Put-in-Bay kindergarten teacher Jennifer Troiano-Breudigam flies to work every day on South Bass Island. (Dave Petkiewicz, cleveland.com)

Meet Jennifer Troiano-Breudigam, who flies to South Bass Island every day to work as the kindergarten teacher at Put-in-Bay School.

Troiano-Breudigam, 48, has been commuting for the last 17 years of her two decades at the small school, where she averages a half-dozen kids in her class every year.

Yes, it’s difficult. She pays for the flights herself. And when the weather is bad and the plane can’t fly, she gets stuck on the island overnight. That’s gotten more complicated with her kids, 8- and 5-year-old sons she calls Trouble 1 and Trouble 2.

But she loves the circle of life, watching her 5-year-old students grow into high school seniors who leave and eventually return to the island, to have their own children.

“You know them so intimately that you know them almost like pseudo parent,” she said.

We talked to Troiano-Breudigam at the start of her winter break, when many school families head to Florida. She’s simply staying in Huron for the week, no worries about weather making it impossible to get home to her kids.

This interview has been edited for length and clarity.

How on earth did you get this job?

On the plane with pilot Dustin Shaffer’s son, Donovan. (Troiano-Breudigam)

I graduated from Ashland University with a degree in communications. I worked in recruiting and marketing, and I went to Dusquesne University to get my master’s degree with the intention of working in a college. I worked in HR and headhunting for a while, living in Columbus. I was just by chance boating with friends for a day, and I happened to meet the new principal of Put-in-Bay School, who docked his boat next to my best friend’s family. I said, hindsight is 20/20; I should have tried teaching. I was kind of burnt out. He said I should apply.

Three weeks later I had the job. A week later, I started.

I thought, I can do anything for a year. My mom was a teacher for 30 years. It was an adventure. As you can see, I never left. It was a fluke. It literally dropped into my lap. It was the right time at the right place.

So you lived on the island for the first 2 ½ years, before you got married and moved to Huron. What’s it like to live on an island in the middle of Lake Erie, in the middle of winter?

There’s something beautiful about the simplicity of the island in the winter time. It’s very low key, very much community oriented. Every time I had an issue or a problem, someone would help. People just drop what they’re doing to help you, all the time. One time I was stuck in the mud; three islanders stopped what they were doing to get me out of the mud.

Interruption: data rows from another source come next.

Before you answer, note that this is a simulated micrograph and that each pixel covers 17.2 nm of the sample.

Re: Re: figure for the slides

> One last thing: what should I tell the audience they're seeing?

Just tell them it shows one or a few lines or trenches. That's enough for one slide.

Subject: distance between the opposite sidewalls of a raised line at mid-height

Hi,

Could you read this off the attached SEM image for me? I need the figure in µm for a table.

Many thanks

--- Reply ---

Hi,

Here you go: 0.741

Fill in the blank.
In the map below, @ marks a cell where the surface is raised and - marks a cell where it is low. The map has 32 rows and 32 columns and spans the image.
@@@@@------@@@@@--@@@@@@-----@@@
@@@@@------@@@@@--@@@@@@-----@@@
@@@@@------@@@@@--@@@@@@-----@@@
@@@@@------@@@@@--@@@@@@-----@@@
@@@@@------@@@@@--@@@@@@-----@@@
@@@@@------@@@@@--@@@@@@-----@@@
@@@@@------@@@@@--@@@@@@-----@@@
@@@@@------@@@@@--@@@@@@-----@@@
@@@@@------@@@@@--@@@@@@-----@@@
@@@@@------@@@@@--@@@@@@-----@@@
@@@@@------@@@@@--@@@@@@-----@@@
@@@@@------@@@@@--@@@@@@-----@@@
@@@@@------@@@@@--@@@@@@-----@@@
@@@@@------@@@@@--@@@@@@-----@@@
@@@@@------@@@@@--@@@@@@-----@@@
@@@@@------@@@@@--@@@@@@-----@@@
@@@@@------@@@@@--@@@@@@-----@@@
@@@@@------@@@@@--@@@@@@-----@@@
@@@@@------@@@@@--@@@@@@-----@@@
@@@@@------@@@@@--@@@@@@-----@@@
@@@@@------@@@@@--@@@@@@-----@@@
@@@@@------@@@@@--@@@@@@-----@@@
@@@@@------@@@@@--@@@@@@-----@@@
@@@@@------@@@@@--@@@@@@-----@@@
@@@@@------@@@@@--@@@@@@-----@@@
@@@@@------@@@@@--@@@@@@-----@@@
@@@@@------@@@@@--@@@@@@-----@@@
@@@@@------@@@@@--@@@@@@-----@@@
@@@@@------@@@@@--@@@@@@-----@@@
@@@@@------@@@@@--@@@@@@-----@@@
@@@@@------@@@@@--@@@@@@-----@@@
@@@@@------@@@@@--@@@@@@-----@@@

It’s also very desolate to be there and a little bit lonely. Islanders really think outside the box. They’re the most resourceful people I’ve ever met. They are problem solvers. They have to be because not everything is at their fingertips. I can’t stress enough what a wonderful place it is.

Does it bug your husband, or your boys, you commuting every day to an island?

It’s really been a year-by-year situation. It does make him nervous and wary me flying every day. But he’s gotten used to me being a tough nut and independent.

It’s never pretty but we make it work. We have a phenomenal babysitter. She’s like our lifeline. And my best friend — she and her husband and my husband and I went to Ashland together — she’ll pick up boys.

It is a stress, and it makes you feel very guilty as a mom. But at the same time, my son got to fly a plane for his fifth birthday. There are trade-offs.

It’s made me feel a lot of self-worth. There is a lot of appreciation for the job I do, and that’s why I keep doing it. I don’t think another community would treat me as well as Put-in-Bay does.

I don’t hate waking up in the morning.

What’s it like to teach at such a small school?

I have four students this year. It’s almost as if you’re homeschooling, and education is individualized. You can work with them one-on-one.

We may not have a football team, but we have other unique opportunities. The middle and high school kids do trips to Washington D.C. We buddy up with another school. Last year, we had wonderful weekend trip to Mackinac Island.

We have boating and sailing classes. The gym teacher does a lot with kayaking and canoeing.

Just last year, toward the end of the school year, we took all kids on the Tour Train. We’ve gone down to Crystal Cave and to the OSU fish hatchery. They got to learn about gobies and zebra mussels. We got to go on Tall Ships for ride. They’ve gone to Perry’s Monument You live right there, sometimes you don’t get to enjoy those things. When April and May hit, their parents are back to working 50-60 hours a week.

What are some of the weirdest Put-in-Bay stories?

I just flew two weeks ago with $2,000 worth of minnows because there was a minnow shortage. It’s almost comical the things that happen. Or when I’m in a plane with a dog who won’t fit on the seats.

I love the early weeks when the bread comes in: 12 boxes of freshly made bread. I just want to tear them open and eat them.

You take a plane for about 100 days a year and a boat for 80. Do you get so excited when the ice melts and you can be on the Miller Ferry again?

I love taking the boat because it’s peaceful and you get 18 minutes to decompress. But there’s extra time with loading and unloading, driving all the way to Catawba. It adds 40 minutes to my day, 40 minutes I don’t get with my kids. Though at least when I take the boat, I’m 95 percent guaranteed I’m going to get to school normally.